Marcus Mumford has a back up career plan lined up.
The British musician heads up band Mumford & Sons, whose albums have topped charts around the world.
Despite the band’s success, including two Grammy Awards, Marcus may be heading to the classroom at some stage. Or maybe you’ll see him tending to the land in the not too distant future.
‘Yes, I’m still surprised. I’m still not convinced this is my job. I’ve still got contingency plans at the back of my head, before every tour, about becoming a teacher or a farmer,” he admitted to British magazine The Big Issue.
“I definitely have some sort of arrested development in terms of my psychology in terms of my career, where I still sort of feel like this is going to stop tomorrow.’
Luckily Mumford & Sons are still drawing in the crowds and their third album Wilder Mind, released in May, hit the number one spot in the UK, America, Australia and Canada, among other countries.
While their records continue to fly off shelves, one thing you’ll never catch the band doing is lending their tracks to adverts – even if that means turning down eye watering sums of money.
‘If there’s no work involved, we’re not up for it. We want to earn it,’ bassist Ted Dwane outlined. ‘So we’re not up for taking a song we’ve written and giving it to Nokia and getting a million quid. That doesn’t feel good… There’s too much reward for really no effort.’

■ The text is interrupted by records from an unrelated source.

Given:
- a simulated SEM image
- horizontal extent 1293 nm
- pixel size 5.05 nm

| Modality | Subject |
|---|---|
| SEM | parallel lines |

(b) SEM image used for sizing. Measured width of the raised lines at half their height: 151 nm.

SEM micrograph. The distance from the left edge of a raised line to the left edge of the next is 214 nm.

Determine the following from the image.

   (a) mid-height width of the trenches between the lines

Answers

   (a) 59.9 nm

Winston Marshall and Ben Lovett make up the quartet, and the four men are all on the same wave length when it comes to how they work.
‘We call bulls**t on each other whenever there’s a sniff of it. So if one of us writes something musically that we know is not quite honest, or if someone is interested in doing something for the wrong reasons, like…’ Ben trailed off.
‘Well, it’s money, basically, isn’t it? Sometimes people do things for money,” Ted interjected.